Urban Belly, Chef Bill Kim’s new Avondale noodle and dumpling house, is decent Asian food for unadventurous pseudo-foodies and hipsters with money to burn. Of course, you wouldn’t know it, as most of the local-eater-and-journalist set are drooling in their noodles and falling over their Twitter and blog-software interfaces and Yelp postings anointing it as the Second Coming.

I imagine many of these folks are too steeped in the lore of Chef Kim, the former Charlie Trotter disciple and executive chef of Le Lan. Here’s a guy who’s stepped down from his gourmet pedestal to bless the masses with an “affordable” take on soul-satisfying Asian comfort food and the Korean treats of his youth. It’s a pretty tempting legend. Walk in to the cave-dark confines, compliments of a drab paint job, of Urban Belly, and you’ll see Kim manning the pass with his black hair flopping over a “Karate Kid”-like Daniel-San do-rag, calling out table numbers and slurping on noodles to taste before he expedites his creations.

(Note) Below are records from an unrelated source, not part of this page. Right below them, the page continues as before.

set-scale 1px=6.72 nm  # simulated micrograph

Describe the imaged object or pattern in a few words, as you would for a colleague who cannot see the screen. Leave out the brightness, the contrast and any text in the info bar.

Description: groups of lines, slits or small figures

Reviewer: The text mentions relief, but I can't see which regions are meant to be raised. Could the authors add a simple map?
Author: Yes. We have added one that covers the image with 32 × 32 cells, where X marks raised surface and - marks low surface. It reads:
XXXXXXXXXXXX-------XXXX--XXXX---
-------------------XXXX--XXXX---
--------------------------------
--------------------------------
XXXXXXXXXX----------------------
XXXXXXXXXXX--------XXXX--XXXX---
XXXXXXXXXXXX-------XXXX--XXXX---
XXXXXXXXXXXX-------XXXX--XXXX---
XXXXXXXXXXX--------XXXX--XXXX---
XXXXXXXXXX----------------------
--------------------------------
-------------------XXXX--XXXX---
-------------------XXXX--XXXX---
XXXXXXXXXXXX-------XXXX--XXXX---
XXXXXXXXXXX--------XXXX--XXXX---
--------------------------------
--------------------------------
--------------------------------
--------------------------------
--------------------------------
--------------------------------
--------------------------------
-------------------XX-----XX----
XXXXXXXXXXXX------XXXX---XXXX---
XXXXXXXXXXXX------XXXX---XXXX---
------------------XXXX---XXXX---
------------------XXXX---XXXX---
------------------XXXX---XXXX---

There’s also the legend of Momofuku, David Chang’s similar NYC concept, to contend with. Though we’ve got members of the New York food media dubbing Chicago the first city of cuisine now, Chang’s noodle emporium has been hotter than any single restaurant, save maybe Alinea, in the national press. I’m guessing many of the food-obsessed have secretly longed for our own local Momofuku, so we could lord it over any and all comers that there’s nothing Chicago doesn’t own. Kim’s spot seemed the logical anointee. I’ve never been to Momofuku, but if Urban Belly is truly like Chang’s spot, then Chang’s success represents a supreme golden fleecing of American food media.

It’s not that the food at Urban Belly isn’t good. It’s that it’s just not great. You expect a chef of Kim’s pedigree and experience to harness balance and seasoning better than anyone else. A great broth is supposed to warm your stomach, shake your knees and rock your palate. As Escoffier said in his legendary Le Guide Culinaire, “Stock is everything in cooking… Without it, nothing can be done. If one’s stock is good, what remains of the work is easy; if, on the other hand, it is bad or merely mediocre, it is quite hopeless to expect anything approaching a satisfactory result. The cook mindful of success, therefore, will naturally direct his attention the faultless preparation of his stock…”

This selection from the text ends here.